Australia opts for EADS

The European Aeronautic Defence and Space Company (EADS) has been selected as the preferred bidder for the Royal Australian Air Force’s fleet of new air-to-air refuelling aircraft.

The European Aeronautic Defence and Space Company (EADS) has been selected as the preferred bidder for the Royal Australian Air Force’s (RAAF) fleet of five new air-to-air refuelling aircraft.

Australia’s Defence Minister Robert Hill said the government had selected the EADS A330 Multi-Role Tanker Transport Aircraft to replace the RAAF’s Boeing 707 aircraft in a project worth approximately $2 billion.

“The five new aircraft will be capable of refuelling F/A-18, F-111, Airborne Early Warning and Control and Joint Strike Fighter aircraft,” Senator Hill said.

“They will also have a significant strategic air lift capacity when not engaged in aerial refuelling tasks, including the ability to carry 293 passengers and a significant amount of cargo.”

The A330 MRTT is derived from the Airbus A330 and will be equipped with flying boom air-to-air refuelling technology (ARBS) currently under development by EADS. Delivery of the first aircraft is scheduled for 2007.

The basic aircraft will be constructed in Europe, with four of the five having refuelling modifications installed and integrated by Qantas in Brisbane. Qantas Defence Services will also conduct through life support of the aircraft in Australia.

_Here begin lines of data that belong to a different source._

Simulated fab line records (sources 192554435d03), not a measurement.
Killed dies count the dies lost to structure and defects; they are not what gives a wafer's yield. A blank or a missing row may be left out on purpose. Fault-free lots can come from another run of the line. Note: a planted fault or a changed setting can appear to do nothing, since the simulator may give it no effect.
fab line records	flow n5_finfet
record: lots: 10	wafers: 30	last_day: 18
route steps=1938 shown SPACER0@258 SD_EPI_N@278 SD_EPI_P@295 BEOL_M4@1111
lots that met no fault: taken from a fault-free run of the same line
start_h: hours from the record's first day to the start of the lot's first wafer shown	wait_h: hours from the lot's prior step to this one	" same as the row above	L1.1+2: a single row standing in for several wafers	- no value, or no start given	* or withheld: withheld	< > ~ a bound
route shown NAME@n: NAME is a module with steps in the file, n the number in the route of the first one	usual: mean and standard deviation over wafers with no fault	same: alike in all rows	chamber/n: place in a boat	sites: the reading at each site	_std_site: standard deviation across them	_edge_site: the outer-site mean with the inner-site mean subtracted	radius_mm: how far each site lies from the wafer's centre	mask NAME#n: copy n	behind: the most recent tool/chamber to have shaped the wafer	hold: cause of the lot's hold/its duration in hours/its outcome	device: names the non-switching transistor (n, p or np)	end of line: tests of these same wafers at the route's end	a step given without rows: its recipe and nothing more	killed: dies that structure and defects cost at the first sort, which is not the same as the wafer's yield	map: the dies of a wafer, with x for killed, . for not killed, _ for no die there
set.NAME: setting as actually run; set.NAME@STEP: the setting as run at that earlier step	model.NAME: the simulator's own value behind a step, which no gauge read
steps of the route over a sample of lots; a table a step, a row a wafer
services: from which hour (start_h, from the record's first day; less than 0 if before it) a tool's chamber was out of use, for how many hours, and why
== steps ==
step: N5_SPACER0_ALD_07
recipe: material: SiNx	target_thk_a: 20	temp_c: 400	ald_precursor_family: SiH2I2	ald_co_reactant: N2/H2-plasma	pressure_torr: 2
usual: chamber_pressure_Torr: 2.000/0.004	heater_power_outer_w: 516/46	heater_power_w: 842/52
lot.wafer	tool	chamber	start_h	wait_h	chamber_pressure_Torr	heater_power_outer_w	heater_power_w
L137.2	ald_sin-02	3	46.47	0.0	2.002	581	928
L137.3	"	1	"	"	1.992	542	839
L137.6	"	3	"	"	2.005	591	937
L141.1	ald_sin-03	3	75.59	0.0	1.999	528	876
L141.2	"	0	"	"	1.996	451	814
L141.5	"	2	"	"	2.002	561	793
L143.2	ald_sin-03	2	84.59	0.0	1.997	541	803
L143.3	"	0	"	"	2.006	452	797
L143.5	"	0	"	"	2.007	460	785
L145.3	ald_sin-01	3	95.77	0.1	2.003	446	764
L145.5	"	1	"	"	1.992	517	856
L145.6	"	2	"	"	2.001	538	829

“With our A330 MRTT we have succeeded twice after tough competition in only three months,” commented EADS CEOs Philippe Camus and Rainer Hertrich.

“The decisions by the RAF in Britain and the Australian Defence Forces in favour of our proposal are a clear proof that the A330 MRTT is the ideal platform for next generation tanker aircraft with both a flying boom and hose and drogue air refuelling technology,” they added.